A lot has been said over the years about the human right of anonymity in today’s society. There is a conflict between those that say ‘nothing to hide, nothing to fear’ and the more libertarian view that everyone has the human right to total anonymity. Especially where state surveillance and databases are concerned.

But is this a correct analysis? Where does anonymity fit in to our society and is it the good thing that many believe it is?

In thinking about this I considered what a ’society’ of humans would look like many thousands of years ago. You would have smallish bands of closely related people either wandering around together or inhabiting a distinct area. They would know each other intimately. They would be relying on their deep knowledge of each other for the survival of the group as a whole. Any threat posed by an individual to the group would have been dealt with swiftly and harshly.

Even in large towns most people would not travel far, so would know those in their own little areas. In villages everyone would know something about their neighbours. Those wishing to stand alone would be known as the local hermit, or be considered as a bit strange.

No-one in those times could be considered as anonymous. People were confined together in small camps and dwellings for survival. If you weren’t known you would be a stranger and there would be few of those. That does not mean that as a stranger you would be automatically made a figure of suspicion, it would mean that you had a label. Anonymous people do not have labels other than ‘anonymous’. A stranger could therefore not be truly anonymous in small close knit societies.

The fact that everyone knew everyone else, knew their foibles, their weaknesses and their strengths made for sets of small but strong societies.


Sailors on a ship halfway across the ocean were not truly anonymous. Everyone knew where they came from. The rich travelled about in liveried coaches openly displaying their identity.
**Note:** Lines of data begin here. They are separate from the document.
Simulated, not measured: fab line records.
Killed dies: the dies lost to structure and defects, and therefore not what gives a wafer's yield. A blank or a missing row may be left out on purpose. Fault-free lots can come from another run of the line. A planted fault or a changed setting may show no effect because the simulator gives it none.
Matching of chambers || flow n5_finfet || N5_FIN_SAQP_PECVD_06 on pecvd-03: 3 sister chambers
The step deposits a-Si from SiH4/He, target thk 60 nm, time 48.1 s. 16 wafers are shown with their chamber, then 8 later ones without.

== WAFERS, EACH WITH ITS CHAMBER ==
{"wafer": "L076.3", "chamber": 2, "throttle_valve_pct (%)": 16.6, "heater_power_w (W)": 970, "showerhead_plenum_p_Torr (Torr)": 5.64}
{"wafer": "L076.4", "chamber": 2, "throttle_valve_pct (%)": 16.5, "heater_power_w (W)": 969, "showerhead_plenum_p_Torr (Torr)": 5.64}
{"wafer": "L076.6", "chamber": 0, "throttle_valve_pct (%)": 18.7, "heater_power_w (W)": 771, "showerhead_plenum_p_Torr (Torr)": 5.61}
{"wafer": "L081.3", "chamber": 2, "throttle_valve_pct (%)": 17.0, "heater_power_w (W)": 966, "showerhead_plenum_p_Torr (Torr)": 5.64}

The advent of fast travel with centralised shopping and working over the last century or so has changed all this and made people more truly anonymous. Instead of gathering in local markets, people travel many miles to get together in tens of thousands just to go about their daily activities. No-one knows anyone else or even cares.

In this environment those that live, work and rely on the shadows prosper. This includes those that indulge in criminal activity as well as those that make political pronouncements behind a mask.

It is only to be expected that society will find a way to defend itself against this relatively new threat. It has done this by, what some consider as intrusive, surveillance. But is this really any different from the day-to-day surveillance that anyone who lived in a close knit society thousands of, or even a few hundred, years ago would have been subjected to? Modern High-Tec surveillance may just be society redressing the balance that modern anonymity has upset.